NÜRBURG, Germany - As Ring cycles go, this one may have nothing to do with Richard Wagner's operatic opus, but it's just as likely to induce a sense of awe-inspiring rapture - not to mention respect and a strong case of butterflies.
I'm about to take a lap on one of the most famous tracks on the Formula One car racing circuit, the original Nürburgring, known as the Nordschleife.
Last summer marked the 70th anniversary of "the Ring" as it is known by racing enthusiasts, making it one of the oldest courses of the Grand Prix. It's also one of the most dangerous. Racing legend Jackie Stewart dubbed this circuit the "Green Hell."
Wolfgang Kaufmann is all smiles when he greets our group trackside on a misty October day in the Eifel region of western Germany. All around us the autumn-tinged Harz Mountains peek through the low-hanging clouds. Kaufmann is a professional driver who moonlights taking people for a ride on the Nordschleife.
"Most drivers spin out on the second curve," he cautions. "Each driver has to use his brain, check his mirrors, and never assume the track is his alone."
One of the many unusual features of the Nürburgring is that from its debut in 1927 this track has been open to the public to test their skill where the pros do battle. And unlike more modern Formula One racetracks that tend to be about 3 miles in length, this one is an astonishing 12.9 miles long with 73 corners and 1,000 feet of elevation change. It's a racetrack roller coaster that has taxed the best drivers in the world and taken its toll in tragic endings.
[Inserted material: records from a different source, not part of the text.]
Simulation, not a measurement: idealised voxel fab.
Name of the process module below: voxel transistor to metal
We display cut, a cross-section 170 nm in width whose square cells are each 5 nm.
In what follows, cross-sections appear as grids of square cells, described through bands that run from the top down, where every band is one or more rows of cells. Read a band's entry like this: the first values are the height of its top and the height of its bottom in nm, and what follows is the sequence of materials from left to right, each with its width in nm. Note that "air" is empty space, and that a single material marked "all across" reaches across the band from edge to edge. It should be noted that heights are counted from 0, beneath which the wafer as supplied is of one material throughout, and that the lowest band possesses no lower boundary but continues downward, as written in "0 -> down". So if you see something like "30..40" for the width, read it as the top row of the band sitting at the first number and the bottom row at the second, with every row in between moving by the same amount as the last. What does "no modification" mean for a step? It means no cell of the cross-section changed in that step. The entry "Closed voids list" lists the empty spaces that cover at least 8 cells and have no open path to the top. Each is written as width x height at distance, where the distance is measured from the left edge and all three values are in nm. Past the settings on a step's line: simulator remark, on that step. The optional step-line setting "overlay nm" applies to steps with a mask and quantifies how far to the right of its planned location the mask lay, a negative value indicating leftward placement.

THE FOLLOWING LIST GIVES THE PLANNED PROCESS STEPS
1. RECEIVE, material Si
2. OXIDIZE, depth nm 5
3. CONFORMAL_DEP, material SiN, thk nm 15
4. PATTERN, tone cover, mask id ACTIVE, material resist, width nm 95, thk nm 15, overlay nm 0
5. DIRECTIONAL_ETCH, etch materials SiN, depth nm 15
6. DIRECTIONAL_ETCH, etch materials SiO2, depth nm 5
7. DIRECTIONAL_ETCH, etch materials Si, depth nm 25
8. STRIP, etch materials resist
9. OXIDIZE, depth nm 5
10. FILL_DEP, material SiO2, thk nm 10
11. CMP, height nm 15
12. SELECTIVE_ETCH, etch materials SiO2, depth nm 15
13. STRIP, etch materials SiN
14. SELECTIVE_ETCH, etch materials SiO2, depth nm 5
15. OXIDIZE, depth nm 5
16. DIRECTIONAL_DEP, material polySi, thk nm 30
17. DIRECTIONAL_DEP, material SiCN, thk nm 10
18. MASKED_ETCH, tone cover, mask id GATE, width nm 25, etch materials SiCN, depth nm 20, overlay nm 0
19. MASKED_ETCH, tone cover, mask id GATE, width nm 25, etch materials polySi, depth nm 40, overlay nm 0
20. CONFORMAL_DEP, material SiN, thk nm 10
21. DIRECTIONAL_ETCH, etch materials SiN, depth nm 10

Kaufmann ticks off a list of the most spectacular crashes as we climb into his Skoda and accelerate out of the pit and onto the track. The Nürburgring had its first racing fatality the year after it opened; seven pros have died and a few amateurs die each year during public hours. It was Niki Lauda's fiery collision in 1976 that ended Formula One racing here.
For 19 euros anyone with wheels and nerve can drive this circuit on weekends and Monday afternoons. (It's best to check ahead in case it's closed for maintenance or for one of the 20 races held here each year.) I opted for the more expensive escorted tour not only to learn more about the course from a pro but also because car rental insurance policies won't cover the cost of accidents on the track.
We're not out to set any speed records, but neither is Kaufmann about to give us a leisure cruise. He grips the wheel tightly as we bank into a corner and run up on a raised curb before veering sharply into a hairpin turn. My legs tense and I push back in the front passenger seat as we speed over a blind crest. "Here's where you go airborne in a race," he says as the car flies over the hump and down into a series of tight curves through a forest setting.
This is not like driving on the autobahn, which is engineered to keep traffic flowing at high speeds. German drivers may be adept at going fast on their highways but this track constantly challenges a driver's ability to keep the car under control.
The Nordschleife is, in effect, a one-way, public toll road subject to the same rules that apply on all German highways. Passing on the right, for example, could get you a traffic ticket.
The practice of letting Sunday drivers on the course brings all manner of motorized vehicles out for a spin, including RVs, trucks, cars with trailers, and motorcycles. Without having to worry about oncoming traffic and intersections, drivers can concentrate on the many demands of the course.
We come up on an Audi that's fishtailing on the rain-slicked track. "I'm not sure if he knows what he's doing so I want to pass," Kaufmann says, jostling the stick shift into overdrive.
As we approach Bergwerk, a tight, downhill right-hand corner, Wolfgang glances out his window and says this is where Lauda crashed when his rear suspension failed. Before that fateful race, the reigning world champion and only person to lap the full length of the Nordschleife in less than seven minutes wanted drivers to boycott this circuit because he felt it was no longer safe for the faster cars of the day. Lauda survived with serious burns, and a new 3.1-mile circuit for Formula One was built next to this one.
On the last straightaway I spot the turret of the Nürburg castle. Not many racetracks are constructed around a medieval village on their infield.
We cross the finish line and though there's no checkered flag, it's high-fives all around for the thrill of having completed this infamous track and having felt every dip and curve and heart-pounding moment. Kaufmann topped out at 100 miles per hour, but he tells us he clocked 192 miles an hour racing a Gemballa
To continue the Grand Prix experience, a museum at the Nürburgring displays vintage and modern racing cars; film highlights, including Lauda's crash, shown in slow-motion replays over the driver's commentary; and a hyper-realistic racetrack simulator. Climb into the tight confines of this box, strap on the seat belt, and prepare to drive the Nordschleife. The only thing that's likely to be injured is your ego: A large screen displays your driving ability to all those waiting in line. But at least you won't have to worry about putting any dents in your car.